“La bohème”, Theatre Royal, Glasgow
Mark Brown on Clydeside
12 October 2025
★★★★★
Puccini’s great opus La bohème is one of the four most performed works in the global operatic canon. Based on Henri Murger’s 1851 novel Scènes de la vie de Bohème and premiered in Turin in 1896, the opera tells the story of Mimi, an impoverished Parisian seamstress, and her friends, who are struggling artists and writers (the “Bohemians” of Murger’s title).
Mario Chang and Hye-Youn Lee.
Photo credit: Mihaela Bodlovic.
The beloved work is given vivid and emotive expression in this staging by co-producers Scottish Opera and Theater St. Gallen of Switzerland. A revival of the deservedly acclaimed production from 2017, the piece is directed, designed and choreographed by the operatic duo Barbe & Doucet (aka André Barbe and Renaud Doucet).

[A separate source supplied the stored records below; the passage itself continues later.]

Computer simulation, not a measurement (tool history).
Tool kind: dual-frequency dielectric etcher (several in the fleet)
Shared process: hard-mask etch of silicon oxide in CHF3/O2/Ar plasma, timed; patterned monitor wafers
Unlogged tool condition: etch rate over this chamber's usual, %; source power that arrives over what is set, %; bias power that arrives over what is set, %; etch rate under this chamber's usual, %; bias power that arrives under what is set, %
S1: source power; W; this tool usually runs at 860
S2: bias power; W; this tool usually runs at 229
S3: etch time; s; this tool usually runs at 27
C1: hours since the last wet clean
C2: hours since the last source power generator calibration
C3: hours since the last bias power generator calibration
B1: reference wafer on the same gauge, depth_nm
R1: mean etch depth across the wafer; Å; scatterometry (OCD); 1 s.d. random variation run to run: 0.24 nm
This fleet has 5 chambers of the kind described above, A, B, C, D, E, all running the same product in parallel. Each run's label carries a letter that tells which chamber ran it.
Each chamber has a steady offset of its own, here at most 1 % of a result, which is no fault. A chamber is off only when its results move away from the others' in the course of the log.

Performed under a huge photographic postcard of residential Paris in the nineteenth century, the drama (in which Puccini’s music is partnered by a libretto by Luigi Illica and Giuseppe Giacosa) is set within the frame of the French capital as it is today (complete with international tourists). However, the action of the piece occurs in the early 1830s, a period that wedged uneasily between the end of the Napoleonic era and the proletarian uprising of the Paris Commune in 1871.
Barbe & Doucet’s hyper-real set – which depicts a small square in downtown Paris – is a work of deceptive versatility. It accommodates with impressive ease the gloomy, desperately cold loft apartment that is home to Mimi’s lover, the poet Rodolfo, and his friends.
There it is that the ill-fated, consumptive Mimi and Rodolfo first meet, and – in a moment of delightful dramatic shorthand – fall in love almost instantaneously. The scene contains – in ‘Che gelida manina’ (‘What a frozen little hand’) – one of the great arias of Italian opera.
The celebrated Guatemalan tenor Mario Chang (playing Rodolfo) delivers the song with a combination of sensitivity and power that truly tingles the spine. Opposite him, the superb South Korean soprano Hye-Youn Lee imbues Mimi’s response (‘Si, mi chiamano Mimì’ / ‘Yes, they call me Mimi’) with a range and feeling that are equally affecting.
Photo credit: Mihaela Bodlovic.
The outstanding performances by Chang and Lee extend throughout the cast. The painter Marcello (Roland Wood), the musician Schaunard (Edward Jowle), the philosopher Colline (Callum Thorpe) and the singer Musetta (Rhian Lois) are all sung beautifully and rendered with skilful empathy.
Tragic though the opera ultimately is, this intelligent and bold production draws out its sense of spectacle, and its sense of humour, beautifully. For instance, there is delicious visual humour – during a scene in contemporary Paris – when a glamorous young woman is joined by a self-regarding, silver-haired gent who looks like the late fashion designer Karl Lagerfeld.
Barbe & Doucet’s stated objective is to create opera productions that land “somewhere between the sacralization of a work, which kills it by rendering it inviolable, and the betrayal of a work, which only corrupts it”. It is an admirable aim, and one that this marvellously balanced production achieves in spades.